Comment: WCAG Accessibility Guidelines - Accessing a "virtual" meeting using a teleconferencing application such as Zoom - generating accurate text content from Rod Macdonald on 2021-02-25 (public-agwg-comments@w3.org from March 2021)

From: Rod Macdonald <rjmacdonald@hawaiiantel.net>
Date: Wed, 24 Feb 2021 20:31:06 -1000
To: public-agwg-comments@w3.org
To: Accessibility Guidelines Working Group
Cc: rjmacdonald@hawaiiantel.net
Message-ID: <20210225063106.rjmacdonald@hawaiiantel.net>

From: Rod Macdonald (rjmacdonald@hawaiiantel.net)

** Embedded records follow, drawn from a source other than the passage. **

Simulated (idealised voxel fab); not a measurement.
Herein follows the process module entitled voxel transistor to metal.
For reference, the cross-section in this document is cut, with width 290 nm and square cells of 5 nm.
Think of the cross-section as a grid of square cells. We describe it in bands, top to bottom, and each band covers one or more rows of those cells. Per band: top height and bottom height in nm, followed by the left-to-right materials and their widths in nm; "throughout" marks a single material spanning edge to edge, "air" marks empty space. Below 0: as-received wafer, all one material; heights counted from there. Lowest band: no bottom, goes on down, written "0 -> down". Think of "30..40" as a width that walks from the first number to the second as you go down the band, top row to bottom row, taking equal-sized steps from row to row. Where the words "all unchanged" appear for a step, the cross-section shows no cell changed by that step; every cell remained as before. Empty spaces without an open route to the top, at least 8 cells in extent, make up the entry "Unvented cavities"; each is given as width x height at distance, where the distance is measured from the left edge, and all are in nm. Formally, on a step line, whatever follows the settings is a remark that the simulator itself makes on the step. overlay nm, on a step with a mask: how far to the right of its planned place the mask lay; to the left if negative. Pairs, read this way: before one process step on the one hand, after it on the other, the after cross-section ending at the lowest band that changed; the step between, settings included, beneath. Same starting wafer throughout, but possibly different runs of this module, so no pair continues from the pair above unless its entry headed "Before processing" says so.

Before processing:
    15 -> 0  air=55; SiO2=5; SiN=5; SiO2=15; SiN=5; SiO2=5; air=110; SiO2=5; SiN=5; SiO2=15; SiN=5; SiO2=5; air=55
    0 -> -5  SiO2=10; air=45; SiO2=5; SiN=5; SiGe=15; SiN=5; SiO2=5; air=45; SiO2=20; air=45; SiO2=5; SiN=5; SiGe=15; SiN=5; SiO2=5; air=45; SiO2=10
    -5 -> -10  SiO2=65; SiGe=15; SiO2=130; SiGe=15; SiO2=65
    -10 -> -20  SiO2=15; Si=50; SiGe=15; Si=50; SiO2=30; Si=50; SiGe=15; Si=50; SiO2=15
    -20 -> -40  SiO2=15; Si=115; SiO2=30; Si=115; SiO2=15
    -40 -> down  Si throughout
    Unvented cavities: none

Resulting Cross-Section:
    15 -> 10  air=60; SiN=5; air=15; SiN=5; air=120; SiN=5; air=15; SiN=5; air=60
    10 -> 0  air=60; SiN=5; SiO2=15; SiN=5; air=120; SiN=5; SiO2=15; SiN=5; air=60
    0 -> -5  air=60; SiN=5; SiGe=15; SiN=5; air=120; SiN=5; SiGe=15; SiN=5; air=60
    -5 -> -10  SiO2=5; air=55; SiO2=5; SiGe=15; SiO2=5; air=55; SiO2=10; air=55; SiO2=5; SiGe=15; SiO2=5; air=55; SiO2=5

Re: W3C Accessibility Guidelines (WCAG) 3.0 - W3C First Public Working Draft 21 January 2021

Issue: Accessing a "virtual" meeting using a teleconferencing application such as Zoom - generating accurate text content

Background: For purposes of this discussion, individuals who are Deaf-Blind can be grouped into four sub-groups:

(1) The Deaf-Blind individual retains sufficient residual hearing, with amplification and/or other enhancements, to access web content in the of a hearing person.

(2) The Deaf-Blind individual retains sufficient residual vision, with screen magnification and/or other enhancements, to access web content in the manner of a sighted person.

(3) The Deaf-Blind individual cannot access web content via speech or hearing, but can do so using braille.

(4) The Deaf-Blind individual cannot access web content using vision, hearing or braille, and thus cannot access web content at all. (There may be extremely rare cases when the use of unusual technology may circumvent this.)

This discussion refers exclusively to Deaf-Blind individuals in the third group - braille users.

Problem: At present there are two ways in which a person can access virtual meeting content, absent the ability to hear the discussion or follow the proceedings via visual means, such as provided sign language interpreter: streamed text or a subsequent text transcript. This issue deals with creation of the text to be streamed or encapsulated in a transcript.

A "live" captioner, using technology similar to that of a court reporter, can and does include additional information to make the text more meaningful. In my experience, however, some practitioners of this art are not up to the task, and standards would be helpful.

Automated Speech-to-text applications are a work in progress and need considerable improvement in order to be truly accessible. generally, these apps focus on generating an accurate text reproduction of the words spoken. Significant progress has been made in this area. The problem lies in capturing the context:

(1) Who is speaking?

A live captioner usually provides speaker identification. Captioned text frequently is displayed on-screen in the vicinity of the speaker, making it clear who is speaking - if you can see the screen.. A hearing person can usually identify the speaker from their voice. Automated speech-to-text Streamed text usually is in the form of a continuous moving line of text at the bottom of the screen, and knowing who is speaking can be problematic. Observing meeting participants on-screen can help. But for a person relying entirely on a stream of text, it is often impossible to know the identity of the speaker, leading to erroneous assumptions and incorrect understanding of an individual's spoken comments and beliefs. AI should be able to assign speaker identity in some manner - if not the speaker's actual name, then at least the speaker's virtual identity, such as a sequence number or individuals speaking or similar.

(2) When is there a change of speaker?

Along with the issues raised above, it is very important to one's understanding of meeting content to know when there is a change of speaker. A solution would be for the speech-to-text application to at least insert a hard line break when a new speaker emerges.

(3) What is the meaning of the words spoken?

Consider this: The words "WOMAN WITHOUT HER MAN IS A SAVAGE" are spoken.

Do you mean "Woman, without her man, is a savage."?

Or perhaps "Woman: Without her, man is a savage."?

Or even "Woman without! Her man is a savage!!!"?

The meaning of the words spoken are conveyed via cadence, tone of voice, pitch, pauses in speech, facial expression, body language. Capturing the true meaning of speech translated to text is a major issue.

These issues need to be addressed in order to make speech-to-text applications truly accessible.

Received on Monday, 1 March 2021 14:42:29 UTC